Joe Rubinstein says he’s making the camera everyone else could have, but wouldn’t.

A 2K camera that shoots 24p, costs around $3,000, and comes in a retro package that stands out visibly in a world of black boxes? Easy. It’s called the Digital Bolex. That camera has gone from the design phase to a Kickstarter crowdfunding campaign that has raised $286,662 as of this writing, and will fund the first run of cameras that should be out by October. Rubinstein recently had a prototype as SXSW that got a lot of attention.

“Other companies could have made this camera already, but they don’t want to — it would cut into the market for the high-priced cameras they sell,” says Rubinstein, who came into the project as an offshoot of his photo-booth business, Polite in Public.

“That business involved using software that worked with the RAW photo format,” he said. “I was doing technical development working with software people on these video booths, and I was seeing that there was a need for a camera that could shoot 24 frames per second in RAW format. The Arri Alexa was just out, but that’s a $75,000 camera, and I began to research companies who might be able to make something like this for a lower cost.”

He began calling this idea the “Digital Bolex,” after the line of Swiss-made 16mm cameras that a generation of pre-digital filmmakers had grown up with. What also makes the camera striking is its retro design. It looks like an old spring-wound Bolex, right down to a crank handle that will serve as a selection device.

A protoype of the Digital Bolex

“My take on it is that a Bolex was the camera that really represented a sense of discovery and fun for so many filmmakers, as much as it was also a tool for professionals. I remember getting a Bolex, shooting with it, then processing the film myself on a reel-to-reel processor, and projecting it on a screen that night. I thought that what’s missing from digital cameras out there now is that sense of fun.”

The project didn’t have any association with Bolex at that time, although Bolex has since lent its name to it as a partner overseeing quality control. But initially, Rubinstein worked with a company called Ienso to develop the technology.

He downplays the notion that a $3,000, 2K camera was ever that hard to make, despite the well-documented odyssey of the RED Scarlet, which promised similar great things and emerged much different and more expensive.

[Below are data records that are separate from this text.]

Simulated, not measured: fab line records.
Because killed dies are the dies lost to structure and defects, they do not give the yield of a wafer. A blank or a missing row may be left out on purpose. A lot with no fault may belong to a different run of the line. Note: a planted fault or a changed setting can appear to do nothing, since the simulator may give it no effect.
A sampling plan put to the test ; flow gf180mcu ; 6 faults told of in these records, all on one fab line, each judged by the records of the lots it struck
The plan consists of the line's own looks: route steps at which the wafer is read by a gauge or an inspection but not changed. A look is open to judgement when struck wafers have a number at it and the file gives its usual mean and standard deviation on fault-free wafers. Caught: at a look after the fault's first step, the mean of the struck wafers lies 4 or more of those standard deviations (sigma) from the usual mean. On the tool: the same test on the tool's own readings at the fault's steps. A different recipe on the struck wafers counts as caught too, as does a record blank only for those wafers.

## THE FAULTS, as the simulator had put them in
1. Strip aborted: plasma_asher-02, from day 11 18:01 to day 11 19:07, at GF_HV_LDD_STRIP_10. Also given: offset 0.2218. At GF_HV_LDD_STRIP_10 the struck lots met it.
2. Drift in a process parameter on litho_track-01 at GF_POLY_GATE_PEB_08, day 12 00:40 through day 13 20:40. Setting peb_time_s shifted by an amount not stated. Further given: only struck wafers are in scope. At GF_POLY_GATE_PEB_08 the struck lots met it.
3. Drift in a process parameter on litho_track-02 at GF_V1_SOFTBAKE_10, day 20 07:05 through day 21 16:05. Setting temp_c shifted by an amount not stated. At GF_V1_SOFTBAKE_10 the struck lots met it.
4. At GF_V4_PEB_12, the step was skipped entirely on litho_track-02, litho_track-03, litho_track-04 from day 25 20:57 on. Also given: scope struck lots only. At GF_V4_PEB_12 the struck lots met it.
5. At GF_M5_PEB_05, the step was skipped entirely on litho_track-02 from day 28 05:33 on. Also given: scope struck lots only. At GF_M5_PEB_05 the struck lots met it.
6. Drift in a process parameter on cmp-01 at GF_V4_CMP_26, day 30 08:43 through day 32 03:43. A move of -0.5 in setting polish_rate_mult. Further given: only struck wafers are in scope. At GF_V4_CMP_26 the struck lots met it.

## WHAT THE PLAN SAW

“Our camera is much simpler than a RED Scarlet,” he says. “All the pieces that go into the Digital Bolex have been around already.”

That includes a Super-16-sized sensor. But what it doesn’t include is the typical compression technology that squeezes footage down to codecs such as H.264. RAW at 24p and in 2K will require 4 gigabytes of storage per minute (as a comparison, my Sony’s XDCAM format can put 57 minutes of HD footage on a 16 gigabyte SxS card).

“RAW isn’t for everybody,” he says, “but it does allow for lots of room for color grading.” RAW can be converted with programs such as Adobe Photoshop Lightroom 4, ARRIRAW Converter and others, he says.

The Digital Bolex will have a removable front that allows both for sensor cleaning and different lens mounts. Initially, M and PL mounts will likely be available.

The Kickstarter campaign worked on the basis of taking $2,500 pre-orders for the camera, and the interest has been such that the camera will be otherwise hard to get.

If it is as successful as he hopes, can Sony and Canon be far behind with their own versions? That goes back to why this camera is coming out from a small startup like Rubinstein’s. If any one of them had wanted to make this camera, they could have for years,” he says.

“We’re in a post-PC era with devices like the iPad. Like in the 1980s when PCs were all beige boxes and the only thing that mattered were the specs, and bigger numbers. iPads are not as powerful, but more fun. The camera market has been in that kind of race for a long time.”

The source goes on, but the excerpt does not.